Advanced Boolean Operations

Realsoft 3D has a very powerful Boolean featureset that allows the user to create subtractions and unions of objects in many ways. Not limited to simply cutting a hole through an object, RS3D can cut entire scenes in half and have complex level structures join together to create very detailed objects.

Most commonly, Boolean operations are used to subtract one object from another. For example, a drill cutting a hole into a desk. But the power of booleans allow us to use more than just one object. By dropping a whole series of objects to a level, we can make multiple cuts into one object:

1/. Create an analytical cube.
2/. Duplicate the cube (Ctrl+D) and size it so it is a very thin slit, smaller than the original using the handles. Position it so it is slightly inside the original cube.
3/. Drop this thin cube into its own level (Right click "drop to a Level") and rename the level: "Cuts"
4/. Select the thin cube in the level. Make the "cuts" level the current level (Right click "Make Current")
5/. Turn on Macros/Record (Macro pull down menu).
6/. Duplicate the thin cube and move it up slightly. (Do not use the handles to duplicate - use either the pull down menu, right click or Keyboard shortcuts Ctrl+A to duplicate)
7/. Turn off Macros/Record. Press the "Ctrl+G" key to execute the macro once. Repeat until you have the desired number of thin cuts. (say 10)
8/. Make the Root level the current level. Select the first cube, and the level "Cuts".
9/. Under the Construction tab in the main toolbar - select Boolean.
10/. Select the AND NOT icon next to operation. (% key shortcut) Leave all other values to default and accept.

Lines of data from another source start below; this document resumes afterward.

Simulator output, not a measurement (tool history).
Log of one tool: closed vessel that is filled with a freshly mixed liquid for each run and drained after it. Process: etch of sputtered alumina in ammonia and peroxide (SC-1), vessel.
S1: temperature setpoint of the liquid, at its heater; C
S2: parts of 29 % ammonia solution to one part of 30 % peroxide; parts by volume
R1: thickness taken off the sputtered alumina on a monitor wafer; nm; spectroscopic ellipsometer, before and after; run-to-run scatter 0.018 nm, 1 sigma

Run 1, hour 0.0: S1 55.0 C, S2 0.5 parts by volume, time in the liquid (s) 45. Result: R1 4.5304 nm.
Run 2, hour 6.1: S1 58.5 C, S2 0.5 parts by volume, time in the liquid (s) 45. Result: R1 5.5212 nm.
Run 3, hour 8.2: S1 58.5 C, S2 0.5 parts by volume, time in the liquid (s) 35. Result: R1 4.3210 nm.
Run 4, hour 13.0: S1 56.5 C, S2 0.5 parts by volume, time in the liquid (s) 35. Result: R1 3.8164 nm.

The Boolean operation now cuts the thin cubes from the original cube. This is dependent on the selection order - always select the object you want to cut FROM, then the object to be cut OUT.

Note that we can now add object freely to this "Cut" level and they all cut out from the original cube. Typically, if only 2 objects are used in a Boolean operation, the Cut object is set the attributes: invisible in wire, and volume inverted.

By dropping these objects to a level before applying the Boolean, the level inherits these attributes and all objects underneath inherit the layers properties. Hence we can also change the layers color to change all the cut colors. This ability to add objects to the level without having to set the "inverted volume" attribute allows us to take this example further:

Adding materials to a cut object level allows us to create all sorts of interesting effects - For example, having a brick outer wall, then cutting holes in the wall with wood mapped cubes would yield a wooden window sill in the walls.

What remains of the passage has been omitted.